As part of our goal of visiting all 63 U.S. national parks, my husband and I, along with another couple, arrived in July at Arkansas’ Hot Springs National Park, which celebrated its centennial last year. With a mix of city and forest in the downtown area, the park’s main feature is its thermal spring water, which Congress first protected in 1832.
Magnolia trees and ornate buildings line the park’s Bathhouse Row. Eight of the buildings were constructed as bathhouses, and two still function as spas. Shops, galleries, museums and restaurants sit along the main thoroughfare. Public fountains provide access to spring water to drink. The Ouachita Mountains, which frame downtown Hot Springs, offer wooded hiking trails.
Eager to enjoy the classic Hot Springs wellness adventure, my friend Linda and I went to the Buckstaff Bathhouse, arriving around noon to secure a spot for the afternoon session (since reservations for bath services aren’t taken). Meanwhile, our husbands experienced thermal spring water via a “Beer Bath,” a sample of 18 beers ($40), at the Superior Bathhouse Brewery, a former bathhouse a few doors away.
Operating since 1912, the Buckstaff provides authentic experiences from the golden age of bathhouses, when all classes of people traveled here for the healing power of the hot spring water for help with many ailments, including chronic illnesses, arthritis and neurasthenia (similar to chronic fatigue).
The nearby springs produce 700,000 gallons a day with an average temperature of 143°F.
Having never visited a historic health spa with operating guidelines set by the National Park Service, we didn’t fully know what to expect as an antique elevator took us to the second-floor locker room. No robe or slippers were provided. Instead, like stepping back in time, an attendant wrapped a white sheet around my torso, flipping one corner over my right shoulder, another over my left.
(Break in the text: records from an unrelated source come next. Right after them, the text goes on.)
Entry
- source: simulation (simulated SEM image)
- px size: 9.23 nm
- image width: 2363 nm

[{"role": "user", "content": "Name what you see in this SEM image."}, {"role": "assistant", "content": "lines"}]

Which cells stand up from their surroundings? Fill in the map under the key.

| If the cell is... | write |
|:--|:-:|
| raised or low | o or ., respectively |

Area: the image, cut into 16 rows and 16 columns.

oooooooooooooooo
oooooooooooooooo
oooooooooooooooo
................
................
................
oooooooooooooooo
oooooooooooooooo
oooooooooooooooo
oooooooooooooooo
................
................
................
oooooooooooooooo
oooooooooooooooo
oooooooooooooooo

Another attendant guided me to a private bathing area to begin my Whirlpool Mineral Bath package: mineral bath, hot packs, vapor cabinet and needle shower ($40). Naked, I climbed into a tub full of hot water, extending my feet toward a jet, and scrubbed with a loofah mitt ($4). After 20 minutes, the attendant led me, wrapped in a sheet, to another section, with side-by-side lounging tables. She placed hot towels over and under me and draped a cold towel over my head. Next, she brought me to the vapor cabinet. Marble walls encased the silver metal box. The attendant closed the cabinet door around my bare body and wrapped the sheet around my neck to trap the steam. In the tiny space, sweat gushed down my back. I felt like I was being cooked.
Four minutes later, I was relieved when it was time for the sitz bath. I sat in hot water, in a low sinklike tub, my legs hanging over the edge, my feet resting on a stool. From my location, I observed my attendant assisting three other women and cleaning the service areas, which were aged but spotless. She returned and directed me to stand and dry off with a small towel, then wrapped a fresh sheet around me.
I gulped down almost an entire pitcher of water waiting in the women’s lounge for Linda to complete the Traditional Bathing package, which included the same services as mine plus a loofah mitt and a 20-minute massage (total of $89). Other patrons commented on how relaxed and refreshed they felt. Linda emerged from the locker room, her skin glowing.
She loved her massage. I had one word for my experience: different. As a dancer for many years, I regularly undressed in front of strangers. But being naked in the public bathhouse made me self-conscious. Swimsuits are allowed, but I’d forgotten to throw mine in my purse, and disposable garments aren’t provided.
Between my spa time and some hiking, I was ready for sleep. My husband and I had booked the park’s Hotel Hale, a boutique with nine suites. The operator — who is also the mayor — showed us to our room. He made sure we knew how to access the special mineral water for drinking and soaking. In the lobby, we could purchase soaking salts ($18), bath bombs ($6-$8) and sugar scrubs ($12).
The next morning, after an early hike, we arrived at Quapaw Baths & Spa for a more upscale spa experience with the park’s special water. Our reservation was for The Sportsman package: hot stone alignment, a 50-minute deep tissue massage, steamed towels and a foot massage ($180 each), plus a Couples’ Mineral Water MicroSilk Bath ($60).
We changed into robes and slippers, then an attendant brought us to the bathing area and a private room with a modern tub full of hot water. After a 20-minute soak, we sat with chilled towels in a cooling lounge. While other patrons used the nearby thermal mineral pools ($25), we sipped cucumber-infused water, flipped through books and learned how Al Capone had loved Hot Springs.
The city has a positive, family-friendly vibe and has shifted from a health to a relaxation destination. In 2021, the area experienced a record number of visitors.
Driving home, feeling renewed and with a clearer complexion and silky skin, I began planning another visit. The park and spas are open year-round, although they’re closed for some major holidays.
Next time I visit, I hope to trade the summer heat (over 100 degrees when we visited in July) for October’s cooler temperatures and the splendor of fall foliage in Hot Springs. If you choose a winter getaway, those months can still be a temperate 50 degrees, and the bathhouse experience would be both for warming up and rejuvenation.
If you are coming from afar, fly into Bill and Hillary Clinton Airport in Little Rock, rent a car and drive the 54 miles to the spas. For our three-night weekend in Hot Springs, my husband and I spent about $2,500, including our hotel, spa services, food and gas. The visit can be done more economically by cutting out expensive spa treatments and fancy restaurants. On our next visit, we may try camping in the park!